Vermont environmentalists believe a new application by a Canadian oil company to reverse the direction of its pipeline is the latest signal that the company is preparing to bring tar sands oil through Vermont to the Maine coast.

Enbridge Oil, a Canadian oil company that controls a pipeline stretching from Alberta to Montreal, applied in November to the Canadian National Energy Board to reverse the pipeline’s flow between Ontario and Quebec in an attempt to find a route to export tar sands oil from the Canadian west.

Environmentalists believe the oil company plans to move the oil through the Northeast Kingdom towards Portland for export, and they warn that such a move could up the risk for oil spills in New England and have cataclysmic effects on climate change. The oil company denies any such plan.

The newest application to the energy board appears to be part of a phased strategy to export tar sands oil, said Josh Mogerman, a spokesman for the National Resources Defense Council. Mogerman says Enbridge knew it would meet massive resistance to an overarching plan to export tar sands oil through New England, so it has taken an incremental approach.

“It’s broken up into smaller pieces,” Mogerman said.

Enbridge spokesman Graham White said the purpose of the company’s move to reverse the pipeline is to bring “Canadian light crude to Canadian refineries.” He said the company would be better served by focusing on its Canadian refining processes instead of exporting tar sands oil to foreign ports.

“The economics [of exporting through the East Coast] just don’t make sense, quite frankly,” White said.

White did say that tar sands oil could flow between Ontario and Montreal, but it would be refined to the point of being basically the same as any other light crude oil product once it got to Montreal.

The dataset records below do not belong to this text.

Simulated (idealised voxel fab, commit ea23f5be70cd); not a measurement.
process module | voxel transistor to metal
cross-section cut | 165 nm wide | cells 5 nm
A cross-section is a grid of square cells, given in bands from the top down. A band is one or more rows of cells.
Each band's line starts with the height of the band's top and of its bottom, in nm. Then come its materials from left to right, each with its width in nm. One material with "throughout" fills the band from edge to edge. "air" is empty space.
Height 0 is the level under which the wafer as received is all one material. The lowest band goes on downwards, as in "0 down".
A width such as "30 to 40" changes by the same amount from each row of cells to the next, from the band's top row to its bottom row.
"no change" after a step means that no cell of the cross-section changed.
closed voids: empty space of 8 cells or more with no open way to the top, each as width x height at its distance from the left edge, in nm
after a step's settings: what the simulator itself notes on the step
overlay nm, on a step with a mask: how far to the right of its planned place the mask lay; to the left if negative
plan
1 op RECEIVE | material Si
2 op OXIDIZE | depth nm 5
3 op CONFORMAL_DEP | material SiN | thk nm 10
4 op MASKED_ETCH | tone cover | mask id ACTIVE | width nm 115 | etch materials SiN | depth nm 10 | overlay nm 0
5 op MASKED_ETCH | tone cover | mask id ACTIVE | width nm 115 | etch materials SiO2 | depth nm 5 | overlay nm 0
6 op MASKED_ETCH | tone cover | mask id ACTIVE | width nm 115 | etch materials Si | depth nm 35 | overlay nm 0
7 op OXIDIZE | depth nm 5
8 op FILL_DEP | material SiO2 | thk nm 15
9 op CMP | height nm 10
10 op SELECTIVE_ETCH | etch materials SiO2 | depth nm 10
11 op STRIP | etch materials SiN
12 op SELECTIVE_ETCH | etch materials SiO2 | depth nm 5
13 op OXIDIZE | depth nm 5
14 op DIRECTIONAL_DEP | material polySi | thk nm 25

“It’s the same light crude product that it would be in any other transmission lines,” White said.

Getting regulatory approvals to reverse pipeline flow is much easier than obtaining permission to build a new pipeline, Mogerman said.

But environmentalists think they can see the writing on the wall. Earlier this year, the oil company received permission to reverse its pipeline from Alberta to Ontario to flow west to east.

The company also has been in court over plans to alter a pumping station in Quebec near the Vermont border that, environmentalists say, would only be needed to pump oil into a pipeline that stretches across Vermont to Portland, Maine. Then on Nov. 29, the company filed an application to reverse the pipeline to flow west to east all the way from Alberta to Montreal, and to increase the pipeline’s capacity from 240,000 barrels a day to 300,000 barrels a day.

Mogerman believes the oil company is desperate to have tar sands oil reach a deep-water port for export.

The company has been stymied recently by regulatory pushback. Enbridge sought to create new pipelines from the Canadian west coast to the Gulf of Mexico with a route across the Plains states. President Barack Obama decided earlier this year not to fast-track consideration of the proposed Keystone XL pipeline. Because of its lack of export options, tar sands oil is often refined in the Midwest region and sold to refineries at a discount because of a lack of other viable options, Mogerman said. Enbridge needs to export oil to Latin America, Asia and Europe to make tar sands extraction more profitable.

“They have plenty of access to the U.S. market; they just don’t like it,” Mogerman said.

The company is now turning to existing infrastructure to move tar sands oil to the coast for export, he said. Getting regulatory approvals to reverse pipeline flow is much easier than obtaining permission to build a new pipeline, he said.

“They are looking for Plan C,” Mogerman said.

In past public statements to the press, neither the oil company nor the company that owns the U.S. section of pipeline that crosses New England has admitted to a plan to export tar sands oil through Portland or any other east coast port.

Spokesmen have said that the pipeline would give the company access to greater refinery capacity; environmentalists countered that the amount of oil flowing would overwhelm the refining capacity and market demand for Enbridge’s refineries in Ontario and Quebec.

Jim Murphy, a Vermont wetlands and water resources lawyer at with the National Wildlife Federation,  says the company has been quietly changing its public relations strategy.

In May, a company spokesman admitted in Canadian parliamentary proceedings that it plans to refine and export tar sands oil through its East Coast pipeline network, saying that the oil could be piped to Maine and then shipped to St. John, New Brunswick, for refinement, Murphy said. The Canadian oil company TransCanada also has been talking to New Brunswick and Quebec officials about the possibility of moving more Western Canadian crude oil into the region, according to the Canadian Globe and Mail newspaper.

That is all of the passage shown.